Czechia Elects Populist Billionaire as Prime Minister
Andrej Babiš (left) shakes hand with Donald Trump (right) during a 2019 White House meeting (Picryl).
Right-wing, populist businessman Andrej Babiš has returned to power in Czechia for a second non-consecutive term after holding office from 2017 to 2021. Babiš’ party, ANO, won Czechia’s October 4 general election with 35 percent of the vote. Coalition negotiations are likely to result in Babiš reclaiming the post of prime minister, continuing the Europe-sweeping trend of electoral success for nationalist leaders.
Since founding it in 2011, Babiš led ANO — whose name is a play on the Czech word for “Yes” — to its best-ever result, taking 80 out of 200 parliament seats in an election with the highest voter turnout since 1998. Twenty-one seats short of a simple majority, he will likely seek to form a government with the two hard-right parties, which hold 28 seats between them. Despite holding enough seats to form a three-fifths constitutional majority in a coalition with ANO, center-right SPOLU has ruled out working with Babiš. While both groups are nominally conservative, ANO has spent the past four years in opposition lambasting the government. The electoral cycle consisted largely of Babiš and Petr Fiala, who is the outgoing prime minister and SPOLU’s leader, “trad[ing] petty insults.” For instance, Babiš accused Fiala of being “a ‘fool’ whose brain was clouded by ‘anti-Babišism’” in one of their debates.
Babiš, 71, has a checkered past that stretches as far back as the 1980s, when he became a member of the Czech Communist party and allegedly served the secret police. More recently, he has come under fire for his deceptive business dealings. Courts have found that Babiš, a billionaire, illegally retained control over his conglomerate’s dealings in his first term, as well as during his term as finance minister from 2013 to 2017. Moreover, he has been accused of misusing EU farm and small business subsidies and committing tax fraud through offshore accounts.

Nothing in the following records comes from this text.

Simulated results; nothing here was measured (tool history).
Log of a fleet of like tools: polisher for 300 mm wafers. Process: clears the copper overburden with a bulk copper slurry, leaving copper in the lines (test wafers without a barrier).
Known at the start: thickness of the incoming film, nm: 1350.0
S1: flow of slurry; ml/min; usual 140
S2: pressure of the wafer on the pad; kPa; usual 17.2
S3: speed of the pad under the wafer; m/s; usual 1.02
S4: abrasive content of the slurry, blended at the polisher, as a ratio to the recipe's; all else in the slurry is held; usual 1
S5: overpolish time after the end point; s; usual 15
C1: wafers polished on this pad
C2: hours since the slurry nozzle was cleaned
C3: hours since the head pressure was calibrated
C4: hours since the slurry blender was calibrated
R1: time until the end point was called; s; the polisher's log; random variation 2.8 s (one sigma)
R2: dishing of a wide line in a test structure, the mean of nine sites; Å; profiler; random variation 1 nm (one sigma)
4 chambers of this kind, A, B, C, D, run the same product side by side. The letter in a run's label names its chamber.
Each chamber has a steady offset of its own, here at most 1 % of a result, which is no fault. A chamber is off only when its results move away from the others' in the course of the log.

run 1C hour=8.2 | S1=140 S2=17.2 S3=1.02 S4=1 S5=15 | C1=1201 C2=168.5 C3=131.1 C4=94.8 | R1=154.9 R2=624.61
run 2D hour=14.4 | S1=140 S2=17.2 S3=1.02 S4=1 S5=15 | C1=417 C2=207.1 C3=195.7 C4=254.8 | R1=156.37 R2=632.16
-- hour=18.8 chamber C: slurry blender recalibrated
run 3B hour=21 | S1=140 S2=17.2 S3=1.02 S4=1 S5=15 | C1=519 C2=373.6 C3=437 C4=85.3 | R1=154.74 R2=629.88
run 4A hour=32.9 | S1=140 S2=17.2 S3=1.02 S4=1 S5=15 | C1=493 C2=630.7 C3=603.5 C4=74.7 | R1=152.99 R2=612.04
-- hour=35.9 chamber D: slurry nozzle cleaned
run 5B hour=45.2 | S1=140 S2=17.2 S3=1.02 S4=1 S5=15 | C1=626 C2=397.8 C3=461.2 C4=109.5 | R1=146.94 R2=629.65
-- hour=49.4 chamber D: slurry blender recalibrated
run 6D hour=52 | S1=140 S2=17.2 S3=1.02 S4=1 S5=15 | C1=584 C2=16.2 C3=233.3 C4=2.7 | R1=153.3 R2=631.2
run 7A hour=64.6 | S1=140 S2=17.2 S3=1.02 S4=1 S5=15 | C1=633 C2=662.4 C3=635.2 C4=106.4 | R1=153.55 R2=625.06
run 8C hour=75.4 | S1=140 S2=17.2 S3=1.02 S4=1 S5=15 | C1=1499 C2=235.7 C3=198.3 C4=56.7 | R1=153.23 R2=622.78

Babiš’s isolationist foreign policy may further fragment Europe. Having promised to “make the Czech Republic great again,” he has signaled a desire to curtail his country’s stalwart support for Ukraine. Last year, Czechia delivered 1.5 million artillery shells to Ukraine and has taken in a total of nearly 400,000 Ukrainian refugees since Russia’s invasion in 2022. Meanwhile, Czech citizens have faced mounting domestic hardship, as living costs have consistently outpaced incomes since 2019. Babiš places much of the blame for this on Europe. Last year, ANO collaborated with major Austrian and Hungarian far-right parties to create a “Patriots for Europe” alliance, which seeks to hamper EU federalism and Russia-bashing in favor of national sovereignty. Babiš opposes NATO’s recent commitment to spend 3.5 percent of GDP on defense by 2035 — Czechia has only recently met the goal of 2 percent defense spending, a target NATO set back in 2014. Babiš’ isolationist tendency contrasts that of U.S. President Donald Trump, who has insisted that Europe pay for its own defense. Czechia also appears particularly vulnerable to Trump’s EU tariffs due to its reliance on manufacturing and the automotive industry.